NDP calls for pension protection when companies go insolvent

The federal NDP kicked off a weekend caucus strategy session in Hamilton with a rally to argue for federal legislation to protect pensioners in bankruptcy proceedings.

Hamilton Mountain MP Scott Duvall, the New Democrats’ pension critic, told a crowd at the United Steelworkers’ Hall on Barton Street East Friday that he will introduce a private member’s bill this fall to “protect workers’ pensions and benefits, and force companies to provide termination or severance pay, before paying secured creditors.”

The issue has been a long simmering one with labour unions and was a major area of contention during the nearly three-year, court-supervised restructuring of U.S. Steel Canada. The company emerged from creditor protection June 30 with a new owner – Bedrock Industries – and an old name, Stelco.
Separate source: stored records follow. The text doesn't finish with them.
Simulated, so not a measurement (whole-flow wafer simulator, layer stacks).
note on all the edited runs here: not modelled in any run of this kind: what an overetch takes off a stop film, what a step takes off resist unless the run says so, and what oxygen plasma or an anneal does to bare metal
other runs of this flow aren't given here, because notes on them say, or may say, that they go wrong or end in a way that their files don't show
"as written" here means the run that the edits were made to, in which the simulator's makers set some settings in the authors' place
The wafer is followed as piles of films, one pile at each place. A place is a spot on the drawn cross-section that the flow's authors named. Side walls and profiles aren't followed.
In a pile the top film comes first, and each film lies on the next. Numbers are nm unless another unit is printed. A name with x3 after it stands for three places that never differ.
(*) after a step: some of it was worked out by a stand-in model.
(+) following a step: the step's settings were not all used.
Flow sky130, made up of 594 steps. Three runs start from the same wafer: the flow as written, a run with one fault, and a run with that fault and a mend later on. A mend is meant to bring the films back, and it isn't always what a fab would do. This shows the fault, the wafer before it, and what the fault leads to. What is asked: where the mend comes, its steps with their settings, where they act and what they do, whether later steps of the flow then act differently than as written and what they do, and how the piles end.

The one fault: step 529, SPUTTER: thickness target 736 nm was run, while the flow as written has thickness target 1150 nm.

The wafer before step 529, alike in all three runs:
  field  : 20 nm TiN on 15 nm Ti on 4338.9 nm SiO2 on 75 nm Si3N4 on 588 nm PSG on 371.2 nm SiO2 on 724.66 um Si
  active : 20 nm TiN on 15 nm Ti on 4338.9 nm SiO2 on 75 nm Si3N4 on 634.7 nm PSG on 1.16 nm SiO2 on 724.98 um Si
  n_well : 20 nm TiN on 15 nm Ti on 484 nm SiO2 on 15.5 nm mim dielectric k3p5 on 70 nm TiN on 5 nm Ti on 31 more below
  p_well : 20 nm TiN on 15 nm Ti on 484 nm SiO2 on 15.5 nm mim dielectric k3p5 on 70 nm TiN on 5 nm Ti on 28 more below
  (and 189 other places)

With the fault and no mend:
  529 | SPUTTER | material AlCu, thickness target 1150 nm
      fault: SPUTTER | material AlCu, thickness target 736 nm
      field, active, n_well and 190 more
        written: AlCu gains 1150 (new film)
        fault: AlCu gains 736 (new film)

But pensioners were smarting. The court allowed the company to suspend health benefit payments for about a year and a half while the company was under creditor protection through the Companies’ Creditors and Arrangement Act. (CCAA).

Those benefits, for the most part, have resumed with the newly restructured company. But pensioners are worried that a funding scheme to keep the pension plan solvent will eventually falter. Among other things, it calls for unused Stelco land to be cleaned up and sold to be used as a revenue source to cover pension obligations in the future.

Duvall, along with departing NDP leader Tom Mulcair, said another example of how the legislation is unfair to workers is with Sears Canada. The company is in creditor protection and its workers are facing a potential reduction in their pensions.

“This needs to be about fairness for workers. We will continue to fight for a Canada that works for everyone and will make sure corporations and multinationals can’t steal the pensions their workers and retirees have earned,” said Duvall.

The NDP says the current legislation allows money that should go to workers’ pensions to be given to secured creditors instead. And in many cases, the secured creditor is the insolvent or creditor-protected firm’s parent company.

Stelco’s largest secured creditor was U.S. Steel in the United States. The $500 million restructuring deal saw the American company receive $130 million.

The Duvall bill would require pension plans to be 100 per cent funded before secured creditors are paid. As well, companies would not be allowed to suspend retirement benefits in court-supervised restructurings, which happened with U.S. Steel Canada.